CNBC: The "End" of Warren Buffett

Is This the End of Warren Buffett?

  • Yes

    Votes: 33 37.1%
  • No

    Votes: 56 62.9%

  • Total voters
    89
that david kass has a short position.

why else would he go on public record to make such lame ass comment to the media.

i think understands float etc as pro. he ain't no retard.




Quote from MachM1:

Just days after renewing his public criticism of Warren Buffett's current investment strategy and situation, the well-known short seller Doug Kass is out with a very bearish outlook for Berkshire Hathaway shares.

And this time he's not just making a short-term prediction as he did last year when he bet against Berkshire's stock for several months and then covered that bet at a profit.

Today on TheStreet.com, Kass asks, "Is This the End of Warren Buffett?"

Based on reported Berkshire holdings as of September 30, and the stock moves since then, Kass estimates:

Wells Fargo: $6.3 billion lost on 290 million shares

American Express: $2.9 billion lost on 151 million shares

Coca-Cola: $2.1 billion lost on 200 million shares

Burlington Northern Santa Fe: $1.8 billion lost on 63 million shares

ConocoPhillips: $1.5 billion lost on 60 million shares

U.S. Bancorp: $1.5 billion on 73 million shares

http://www.cnbc.com/id/28877530
 
Quote from MachM1:

Reuters (UK)-: The Treasury bond "bubble" bursting slowly

The proximate cause for the selling in Treasuries stems from expectations that the government will need to borrow about $2 trillion of debt this year to finance its rescue packages for the battered banking sector. Already, outstanding Treasury debt stood at $5.5 trillion at the end of September.

With this in mind, investors are fleeing Treasuries. In fact, while the Dow Jones industrial average .DJI is down 7.5 percent so far this year, the 30-year Treasury bond is down even more at 10 percent. This is contrary to the usual dynamic, where Treasuries move in the opposite direction of stocks.

Over the last three weeks, investors have been selling U.S. Treasury bonds heavily, giving the 30-year Treasury bond's yield this week its biggest weekly jump since 2001, shortly after the September 11 attacks on the United States.

http://uk.reuters.com/article/ousiv/idUKTRE50N0GF20090124

WTF does this have to do with the thread?
 
LOL!!! I hit a sore spot!

You didn't answer my question... do you see the irony of you living in your parents' basement criticizing the guy who was #1 on the 2008 Forbes list of the world's billionaires?
Quote from forestfire:

Wow -that last comment speaks volumes, almost sounds like a cry for help.
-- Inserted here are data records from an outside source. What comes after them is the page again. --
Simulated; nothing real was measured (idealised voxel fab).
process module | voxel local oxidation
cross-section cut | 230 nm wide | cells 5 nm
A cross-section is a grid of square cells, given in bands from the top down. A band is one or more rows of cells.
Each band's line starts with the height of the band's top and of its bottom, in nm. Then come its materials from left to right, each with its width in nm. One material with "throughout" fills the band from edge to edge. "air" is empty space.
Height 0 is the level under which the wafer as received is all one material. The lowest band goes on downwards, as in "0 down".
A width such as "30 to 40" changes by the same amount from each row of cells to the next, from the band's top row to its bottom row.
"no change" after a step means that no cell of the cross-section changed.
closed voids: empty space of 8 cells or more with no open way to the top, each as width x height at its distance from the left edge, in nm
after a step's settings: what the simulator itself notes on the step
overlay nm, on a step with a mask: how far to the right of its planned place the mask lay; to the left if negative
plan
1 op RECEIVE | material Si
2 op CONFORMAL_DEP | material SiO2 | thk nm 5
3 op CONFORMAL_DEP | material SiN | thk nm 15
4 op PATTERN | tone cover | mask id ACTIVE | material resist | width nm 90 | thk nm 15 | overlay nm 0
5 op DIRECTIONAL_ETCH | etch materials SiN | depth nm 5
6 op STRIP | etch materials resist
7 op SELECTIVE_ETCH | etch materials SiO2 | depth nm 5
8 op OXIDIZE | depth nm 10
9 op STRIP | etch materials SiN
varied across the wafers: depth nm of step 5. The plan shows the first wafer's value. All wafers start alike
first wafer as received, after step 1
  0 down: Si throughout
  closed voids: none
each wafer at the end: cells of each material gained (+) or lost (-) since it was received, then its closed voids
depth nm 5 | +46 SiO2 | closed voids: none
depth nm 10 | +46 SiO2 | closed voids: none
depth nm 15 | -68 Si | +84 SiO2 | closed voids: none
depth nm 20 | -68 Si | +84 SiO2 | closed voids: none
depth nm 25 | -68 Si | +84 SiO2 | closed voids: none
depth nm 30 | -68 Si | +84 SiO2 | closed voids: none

I bet you've only just escaped from your parents basement and now that your dad isn't fucking you up the arse on a regular basis, you feel the need to lash out.

Oh and by the way, if you're trying to insult me then the least you can do is come up with something original, not a tired worn out scenario that you beat off to.

Obviously you are a spamming cunt, but I think there is a good chance you are either cocktrad3r, increase now or that bullz and bears gayboy.

To paraphrase, seeing as your powers of reflection are limited -

GO FUCK YOURSELF YOU CUNT
 
That's YOUR "logic" not mine, moron.

Do YOU see the irony of you living in your parents' basement criticizing the guy who was #1 on the 2008 Forbes list of the world's billionaires?
Quote from IShopAtPublix:

Using your logic, the guys at google should have never created their company because the richest man in the world (at the time) especially in software, would never let a search engine blossom...

Buffett is not Jesus and no matter your devotion to him, Buffet can and does make mistakes.
 
Quote from MachM1:

Already, outstanding Treasury debt stood at $5.5 trillion at the end of September.

That number can't be right. There has to be at least as many Treasury $$$ out there as there is Federal debt. My guess is they've excluded the giant pile of T-bonds sitting in the infamous SS and Health Benefit "lock boxes". The SS pile is arguably excludable for the near-term as the program is still slightly in surplus, but the Health benefit program is not and should now be included in such calculations.
 
Idiots, there's no way for Buffet to dodge these bullets.

He is the house.

His selling of those puts wasn't too bright, but the other stuff, no exit, 'cept the final exit.

No one forced his stockholders to hang on. Can't blame the old man.
 
Quote from Trader666:

LOL!!! I hit a sore spot!

You didn't answer my question... do you see the irony of you living in your parents' basement criticizing the guy who was #1 on the 2008 Forbes list of the world's billionaires?

Man, did you ever. We need to chip in and get that boy some prozac. He's got anger issues.

He'll read these posts tomorrow and pull a Mike Tyson:

"I want to rip out his heart and feed it to him. I want to kill people. I want to rip their stomachs out and eat their children. I'm on the Zoloft to keep from killin ya'll."
 
And for the OP, I guess that's the downside to managing a huge portfolio. You can't just liquidate and hide the cash under your mattress.

I have a feeling Warren will be just fine, though.